Through its Meantime Brewing subsidiary it has commissioned a mobile app that's an audio tour of "significant locations from London’s brewing past", and which just happens to end up at "our state-of-the-art Meantime Brewery – where the UK craft beer revolution was born in 1999."

In 1999 Meantime was (a) in a lock-up in Charlton, it only moved to its current Blackwall Lane site in 2010; and (b) about as 'craft' as any other German-style lager brewery.

Even in 2005 when it released interpretations of historic London Porter and IPA in 750ml bottles (from its Penhall Road site, the one in between Charlton and Blackwall Lane), it was mostly a lager factory. It's done some very nice beers since, but the cradle of UK craft beer? Hardly.

Sunday, 13 September 2015

German Murky, Belgian style, in French barrels

Holy Cowl Belgian-style Tripel is one of those wannabe-crafty German beers that's been on my OK-so-I'm-curious wishlist for a while now. It's from Craftwerk Brewing, which is the crafty arm of Pilsner giant Bitburger Braugruppe. Pretty much every German brewery seems to have a craft beer line these days, often (as in this case) with a hybrid Anglo-German name, and in some cases with its own microbrewery - Craftwerk uses Bitburger's pilot-brewery.

So when I spotted it in one of my supermarket sweeps during our recent trip over, I picked up a bottle - despite it costing twice as much as the average German craft beer, which in turn costs three times what regular beer costs. Not only was it Holy Cowl, it was from the new barrel-aged limited edition of 4500 bottles, now sold-out according the Craftwerk website.
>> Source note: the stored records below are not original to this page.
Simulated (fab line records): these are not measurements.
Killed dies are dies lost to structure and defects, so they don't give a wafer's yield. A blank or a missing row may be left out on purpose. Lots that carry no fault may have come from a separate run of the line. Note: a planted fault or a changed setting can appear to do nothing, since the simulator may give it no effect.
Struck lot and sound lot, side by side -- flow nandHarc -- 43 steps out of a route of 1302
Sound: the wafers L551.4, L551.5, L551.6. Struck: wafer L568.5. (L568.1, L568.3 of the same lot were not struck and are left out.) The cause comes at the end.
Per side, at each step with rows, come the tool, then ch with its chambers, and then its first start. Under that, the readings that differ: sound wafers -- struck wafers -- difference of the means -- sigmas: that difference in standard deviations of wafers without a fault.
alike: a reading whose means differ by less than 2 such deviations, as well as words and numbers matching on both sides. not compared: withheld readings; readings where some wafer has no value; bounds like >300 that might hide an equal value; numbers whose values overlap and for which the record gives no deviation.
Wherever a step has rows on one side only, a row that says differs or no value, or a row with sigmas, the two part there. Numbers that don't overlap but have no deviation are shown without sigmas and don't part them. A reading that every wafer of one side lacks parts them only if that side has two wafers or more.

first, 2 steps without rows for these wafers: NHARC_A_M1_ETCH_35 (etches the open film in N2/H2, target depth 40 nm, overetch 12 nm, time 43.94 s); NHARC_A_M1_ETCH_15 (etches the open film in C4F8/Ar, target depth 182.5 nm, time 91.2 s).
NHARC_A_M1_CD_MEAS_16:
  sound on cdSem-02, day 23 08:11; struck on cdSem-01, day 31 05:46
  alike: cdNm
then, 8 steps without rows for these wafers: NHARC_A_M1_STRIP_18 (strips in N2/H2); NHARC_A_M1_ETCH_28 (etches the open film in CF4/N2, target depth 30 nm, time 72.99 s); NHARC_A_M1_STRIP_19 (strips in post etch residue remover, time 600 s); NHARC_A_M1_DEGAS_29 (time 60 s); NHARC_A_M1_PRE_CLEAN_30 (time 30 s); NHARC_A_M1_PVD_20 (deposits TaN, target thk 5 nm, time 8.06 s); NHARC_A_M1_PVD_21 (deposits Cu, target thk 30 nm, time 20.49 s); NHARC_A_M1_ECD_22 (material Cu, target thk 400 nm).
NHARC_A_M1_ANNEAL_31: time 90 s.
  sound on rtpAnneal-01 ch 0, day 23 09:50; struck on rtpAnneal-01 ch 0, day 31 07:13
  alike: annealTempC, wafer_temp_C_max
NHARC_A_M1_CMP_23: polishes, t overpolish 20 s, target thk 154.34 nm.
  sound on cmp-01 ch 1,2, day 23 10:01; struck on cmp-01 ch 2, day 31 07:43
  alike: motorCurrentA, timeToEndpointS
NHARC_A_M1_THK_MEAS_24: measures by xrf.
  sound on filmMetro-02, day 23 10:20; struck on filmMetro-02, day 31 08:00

Why did I choose to open it this evening? Well, it was in the beer fridge for one thing, but also I've just come back from Belgium, so it set me thinking about how German brewers so rarely look there for beer ideas. And that in turn set me wondering what it could tell me about the state of German craft(y) beer.

I'm in two minds about Craftwerk Barrel Aged. One the one hand it's so wannabe-crafty it almost hurts. It's German Murky - industrial macro-lager is clear as a bell, so murkiness is an assertion that you're rejecting that. It's a bit too red winey (12 months in French oak barrels, says the website), and I've had several Belgian Tripels lately, and this isn't one of those. And it's been tidied up, in a quality-focused macrobrew sort of way - there's not much sense of handmade here. 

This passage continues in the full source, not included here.